Lake Stevens, 1976

05 March 2021

Lake Stevens 1976: the willow cradles 4 year old me one spring day, daddo raking at the grass below. Whistling leaves collide by the hundred, percolating white noise previously unheard and unexplored. Little meditator stumbles onto a high road he'll revisit often. Running fingernails across brown corduroy makes a rzzz sound that's kind of similar but different. Sounds like drums a little. Blackie dog at the foot of the tree: scratch scratch scratch.

Edmonds 1981: trapped in church. A strategy forms: halt the parsing of the actual boring words and focus on the satisying sounds of the s's percussing off the mic and bouncing off the concrete church walls. They make rhythms. Each inhale sweeps across the space. There are little coughs and random baby cries that sometimes interesect with the words, lending odd drama:

Christ has died (Baby: "aaaaaaaaaaaaaaaaa^^^aaeeeeee?") Christ has risen (Adult: "Achoo!  HAwwwwwwwwwwwk Thooo." (into kleenex we hope)) Christ will come again ("AHEM. AHEM.")

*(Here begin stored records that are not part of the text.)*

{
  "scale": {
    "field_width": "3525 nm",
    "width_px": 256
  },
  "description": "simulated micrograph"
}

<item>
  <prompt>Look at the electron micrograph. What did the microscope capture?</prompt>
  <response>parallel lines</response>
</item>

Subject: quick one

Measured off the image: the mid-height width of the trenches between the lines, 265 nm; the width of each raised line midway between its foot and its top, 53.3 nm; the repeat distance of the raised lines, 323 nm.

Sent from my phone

Bainbridge 1977: A piano shows up and there's a 45 on the record player, Mary Hopkins "Those were the days my friend, we thought they'd never end".  I figure this song's from the 1800s, and maybe from that movie Fiddler on the Roof. It is played over and over, mom can't be satisfied with just one spin. She leaves and I discover the 'N' in between 33 and 45 which will keep the sound up, but disengage the motor.  I manage to find the 'la la la la' part at the end and play the record back and forth. La. Al. La. Al. Then I am paddled with the wooden spoon, lightly but not too light - I don't mess with mom's record again. But! I hear a skip I put at the end and hear the backwards Alll's in my head when mommo spins it - way worth it to hear my destructive improvements to Mary's composition.

Lake Stevens 1976: the Giving Tree is solid out front in my head whenever I hit the cradle of the willow in our front yard, and I plan to be a writer someday, maybe to complete the sequel, where the kid learns to listen from the tree.